Baldur Bjarnason writes about Mark Pilgrim’s Parsing RSS at all costs article at XML.com:
Mark fails to say the obvious. All RSS is automatically generated by an application of some sort. The webloggers are end-users themselves of weblogging applications.
So we should lobby the application developers to automatically validate the RSS feed every single time it is generated and automatically fix the most common errors (unescaped ampersands).
This is a sensible thought. If weblogging tools enforced at least the well-formedness of the RSS output, a great part of the problem with invalid feeds would be solved. Enforcing the validity of the feeds itself with respect to the specifications is a minor problem because SAX-based approaches to parsing can take care of almost all incorrect uses.

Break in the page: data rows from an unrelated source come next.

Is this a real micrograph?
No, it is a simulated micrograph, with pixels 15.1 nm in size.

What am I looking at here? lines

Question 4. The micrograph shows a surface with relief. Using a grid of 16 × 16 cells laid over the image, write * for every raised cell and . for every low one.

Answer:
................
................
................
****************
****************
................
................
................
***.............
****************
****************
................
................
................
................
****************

But there are still some problems. Obviously, not all tool developers care about generating well-formed feeds. Some even have a history of proving feeds that are almost garbage, if feeds are provided at all. That’s the problem I see with any solution other than parsing at all costs: it may be harder to convince some providers to create tools that generate correct XML than write liberal parsers. And even if those developers could be convinced, there are still large amounts of deployed tools that won’t be upgraded and will continue to generate invalid feeds.
I don’t like this situation. As Dare Obasanjo said, it’s quite depressing. XML was supposed to bring a new age to information processing. But real life is always different, and now we must deal with those problems in a way users can benefit. After all, there is no point in creating technology that cannot add value to people lives.